So many of you wrote in recent weeks with messages of appreciation and support for our efforts in continuing this great tradition that our late friend and mentor George Luste started 37 years ago. Thank you for such sincere outpouring of love for this amazing event, and for the wealth of programming ideas. I hope to follow up with each of you individually over the coming weeks. In the meantime, here are a few things you need to know...
REGISTRATION
The first step is to grab a great seat in the virtual Zoomitorium. Please click on the link below to register for the event. Registration is mandatory.
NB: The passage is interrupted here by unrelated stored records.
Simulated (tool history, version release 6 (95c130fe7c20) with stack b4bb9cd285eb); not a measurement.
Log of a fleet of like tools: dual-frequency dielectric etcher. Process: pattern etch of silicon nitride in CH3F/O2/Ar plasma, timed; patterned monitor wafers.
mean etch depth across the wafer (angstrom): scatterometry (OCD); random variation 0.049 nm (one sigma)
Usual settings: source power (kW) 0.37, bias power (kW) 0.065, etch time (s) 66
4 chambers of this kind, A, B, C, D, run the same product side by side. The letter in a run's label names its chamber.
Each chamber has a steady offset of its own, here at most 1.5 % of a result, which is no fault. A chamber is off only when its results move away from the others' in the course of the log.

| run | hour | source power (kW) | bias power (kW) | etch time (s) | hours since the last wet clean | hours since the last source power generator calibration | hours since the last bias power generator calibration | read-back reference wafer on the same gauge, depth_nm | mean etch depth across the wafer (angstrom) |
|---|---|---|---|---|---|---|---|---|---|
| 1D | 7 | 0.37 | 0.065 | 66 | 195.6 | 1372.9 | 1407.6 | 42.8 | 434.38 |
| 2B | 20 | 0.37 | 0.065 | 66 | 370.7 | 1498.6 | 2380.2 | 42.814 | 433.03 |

Jon Turk. If there's one name, one person... that crystallizes the sense of adventure, wilderness and spiritual force that powers my imagination more than any other living soul - it's Jon. From the cold oceans and shores of mystical Siberia (WCS 1999), by way of Raven's Gift and Wilderness Spirituality (WCS 2010), following In the Wake of Jomon Karsten Hauer (WCS 2006), synthesizing Crocodiles and Ice by taking A Journey Into Deep Wild (WCS 2017), Jon will now share his provocative look at the vital connection between human beings, the natural world and meaningful knowledge.
"While tracking a lion with a Samburu headman and then, later, eluding human assailants who may be tracking him, Jon Turk experiences people at their best and worst. As the tracker and the tracked, Jon reveals how the stories we tell each other, and the stories spinning in our heads, can be molded into innovation, love and co-operation — or harnessed to launch armies. Seeking escape from the confusion we create for ourselves and our neighbours with our think-too-much-know-it-all brains, Jon finds liberation within a natural world that spins no fiction."
Jon Turk earned a Ph.D. in organic chemistry in 1971 and was nominated by National Geographic as one of the Top Ten Adventurers of the Year in 2012. Between these bookends, Jon co-authored the first college level environmental science textbook in North America, followed by 35 additional texts. At the same time, he kayaked around Cape Horn, across the North Pacific from Japan to Alaska, and around Ellesmere Island. He has also mountain biked across the northern Gobi in Mongolia and made numerous first ski descents and first rock climbing ascents around the globe. During extended travel in northeast Siberia, Jon’s worldview was altered by Moolynaut, a Siberian shaman, and his later books reflect these spiritual journeys, supported by adventure storytelling, and integrated with an anthropological view of the role of art and mythology in human development.